ML Models: Understanding the Fundamentals

Machine learning models can be trained to recognize patterns in datasets. By utilizing algorithms, they can learn to make decisions based on these patterns.

Introduction

Machine learning (ML) is a process by which computer programs learn to recognize patterns and behaviors in data. The goal of machine learning is to build computer models that can make predictions on new data or novel information. These models can then be used to automate repetitive tasks and make basic (and increasingly complex) decisions without human intervention.

To teach a computer program to build a model, we first need to design an algorithm, which is a finite sequence of well-defined instructions that solves a specific problem, such as calculating the probability of an event occurring or classifying an object. We then feed that algorithm a steady diet of data to ingest and process, so it can develop a catalog of examples (a model) to compare to any future inputs it receives. Generally, the more well-fed the model the better its performance will be, though good data sources are often hard to find.  

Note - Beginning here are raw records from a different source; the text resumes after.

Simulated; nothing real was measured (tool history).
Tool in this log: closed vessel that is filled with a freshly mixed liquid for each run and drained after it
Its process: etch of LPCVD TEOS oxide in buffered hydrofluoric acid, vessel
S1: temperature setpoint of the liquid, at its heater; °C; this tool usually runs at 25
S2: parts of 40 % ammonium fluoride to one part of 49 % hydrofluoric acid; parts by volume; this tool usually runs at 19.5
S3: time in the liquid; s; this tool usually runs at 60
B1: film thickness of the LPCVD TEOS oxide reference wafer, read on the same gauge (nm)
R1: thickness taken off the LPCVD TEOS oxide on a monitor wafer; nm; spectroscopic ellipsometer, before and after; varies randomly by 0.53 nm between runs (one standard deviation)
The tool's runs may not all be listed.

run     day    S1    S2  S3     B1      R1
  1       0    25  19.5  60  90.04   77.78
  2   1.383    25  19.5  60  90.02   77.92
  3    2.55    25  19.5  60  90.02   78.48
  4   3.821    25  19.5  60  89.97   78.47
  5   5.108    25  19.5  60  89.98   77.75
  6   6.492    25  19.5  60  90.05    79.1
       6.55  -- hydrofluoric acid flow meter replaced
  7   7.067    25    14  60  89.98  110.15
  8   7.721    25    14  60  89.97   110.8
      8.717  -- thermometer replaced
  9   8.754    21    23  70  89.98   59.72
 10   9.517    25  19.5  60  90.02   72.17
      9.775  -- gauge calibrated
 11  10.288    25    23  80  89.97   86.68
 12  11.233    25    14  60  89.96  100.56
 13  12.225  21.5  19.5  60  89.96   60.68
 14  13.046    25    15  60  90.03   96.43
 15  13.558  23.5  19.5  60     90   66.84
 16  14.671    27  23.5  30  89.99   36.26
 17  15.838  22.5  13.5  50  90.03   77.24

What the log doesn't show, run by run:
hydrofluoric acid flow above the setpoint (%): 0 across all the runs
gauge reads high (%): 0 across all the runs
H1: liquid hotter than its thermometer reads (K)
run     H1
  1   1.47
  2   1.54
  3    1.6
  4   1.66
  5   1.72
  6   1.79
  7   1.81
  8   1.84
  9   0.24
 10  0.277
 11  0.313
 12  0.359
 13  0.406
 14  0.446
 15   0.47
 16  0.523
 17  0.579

In this post, we’ll explore the fundamentals of machine learning, the various forms of models of the physical world that can be developed through this process, as well as the expanding list of human tasks that can be tackled using these trained machines. Finally, we’ll show you how some newer machine learning models are designed to generate new, synthetic data that can be used for training other ML models.

What are ML Models?

While the concept of training machines is a bit abstract, ML model applications are everywhere in our daily lives. From your smartphone making text suggestions when messaging a friend, to Uber adjusting arrival times to destinations based on dynamic traffic patterns, and Netflix recommending your next show to watch – each of these tasks is executed using ML models that have created mathematical representations of their real-world processes. 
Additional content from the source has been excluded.